New Windsor is set to borrow about $1.5 million from the state to pay for improvements to the municipality's water system.
The first phase of the long-planned upgrades included drilling a well on the town-owned Dennings farm, the fourth well for the town of about 1,100. New Windsor, once the smallest of Carroll's eight towns, has seen much development in the past decade, adding about 400 people to its population.
The new well and pumping station will be connected to the town system as soon as possible and pumping before summer, officials said. Output from the Dennings well will vary depending on water needs. A variable-speed pump will ensure that the well will deliver only the amount of water needed.
The town will use the state money to pay for the Dennings well and for several other improvements. The town also is drilling test wells on several other properties it owns.
"The new wells will come along as we need them," said Mayor Sam Pierce. "We have a really good water table that is more than enough for our needs."
While other towns in Carroll imposed mandatory water restrictions during the devastating drought last year, New Windsor called for voluntary conservation.
Long-range plans call for a second water storage tank, an overhaul of the existing tank, new pipelines and the installation of a chlorine-content holding tank to replace the open reservoir from which the town draws water.

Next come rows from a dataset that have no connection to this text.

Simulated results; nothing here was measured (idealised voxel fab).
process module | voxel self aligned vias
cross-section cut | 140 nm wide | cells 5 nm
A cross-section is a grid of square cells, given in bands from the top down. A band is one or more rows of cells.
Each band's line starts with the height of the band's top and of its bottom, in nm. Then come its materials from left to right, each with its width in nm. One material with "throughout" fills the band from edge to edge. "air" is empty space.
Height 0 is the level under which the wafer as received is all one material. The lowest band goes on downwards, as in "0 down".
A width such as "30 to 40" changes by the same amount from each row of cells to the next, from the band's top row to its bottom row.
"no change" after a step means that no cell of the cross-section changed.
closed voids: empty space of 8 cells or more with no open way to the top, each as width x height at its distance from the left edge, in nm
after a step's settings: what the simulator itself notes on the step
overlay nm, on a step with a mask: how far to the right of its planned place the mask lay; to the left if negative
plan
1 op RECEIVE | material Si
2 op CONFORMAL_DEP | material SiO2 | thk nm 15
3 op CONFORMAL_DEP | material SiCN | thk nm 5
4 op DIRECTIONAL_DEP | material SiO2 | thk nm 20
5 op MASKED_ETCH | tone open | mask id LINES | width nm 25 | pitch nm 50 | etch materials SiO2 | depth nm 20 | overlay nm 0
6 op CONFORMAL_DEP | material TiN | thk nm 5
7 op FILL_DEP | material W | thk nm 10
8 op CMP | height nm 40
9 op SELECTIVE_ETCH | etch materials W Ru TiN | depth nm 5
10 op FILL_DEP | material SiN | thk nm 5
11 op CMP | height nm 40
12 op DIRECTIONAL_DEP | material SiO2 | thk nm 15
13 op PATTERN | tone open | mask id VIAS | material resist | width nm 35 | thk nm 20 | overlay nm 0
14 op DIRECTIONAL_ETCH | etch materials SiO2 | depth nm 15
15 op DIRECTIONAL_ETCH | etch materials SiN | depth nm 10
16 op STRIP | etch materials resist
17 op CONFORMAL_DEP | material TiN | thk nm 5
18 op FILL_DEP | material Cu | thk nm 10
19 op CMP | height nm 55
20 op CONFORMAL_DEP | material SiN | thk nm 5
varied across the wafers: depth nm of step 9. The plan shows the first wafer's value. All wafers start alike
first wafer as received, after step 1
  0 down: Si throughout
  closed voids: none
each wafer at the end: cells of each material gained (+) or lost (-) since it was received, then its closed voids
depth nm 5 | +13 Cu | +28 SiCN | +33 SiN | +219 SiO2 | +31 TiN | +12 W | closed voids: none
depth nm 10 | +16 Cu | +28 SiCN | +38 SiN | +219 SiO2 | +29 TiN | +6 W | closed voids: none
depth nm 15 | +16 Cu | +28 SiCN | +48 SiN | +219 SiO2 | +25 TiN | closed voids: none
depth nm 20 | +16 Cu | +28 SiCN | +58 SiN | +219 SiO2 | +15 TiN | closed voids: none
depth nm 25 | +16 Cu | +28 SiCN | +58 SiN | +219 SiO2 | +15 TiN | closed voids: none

"Everyone will go along with these improvements because they are all needed," said Councilman Neal C. Roop. "We have some water lines that date back to 1906. I am sure there is sediment and lots of leaks. We can't let water get away."
A second 375,000-gallon tank would be built on Rowe Road near the existing 250,000-gallon tank. When the old tank, built in 1975, is completely refurbished, it will be put back into service. Two storage tanks should improve water pressure and enhance fire safety, officials said.
"If something ever happened to that one tank that has never been refurbished, what would we do for fire protection?" Roop asked.
The state is requiring the town to replace its open reservoir with an enclosed chlorinating system and holding tank that will store and treat water coming into the system from the wells.
"The state does not like open reservoirs, so we are enclosing everything," said Councilman Terry Petry. "We will be able to chlorinate the water in a more feasible manner with the new system."
The improvements stem from recommendations by a task force appointed about three years ago to study town water needs.
"The task force set the direction for us and we need to go there," said Roop.
The 30-year loan comes from the Maryland Resources Administration.
"We have been studying our infrastructure for a couple of years now and these are all improvements we need," said Pierce. "We have had a lot of growth and with more houses, you need more water. We have a solid commitment from the state for a low-interest loan."
And, Roop added, "We might as well take advantage of it."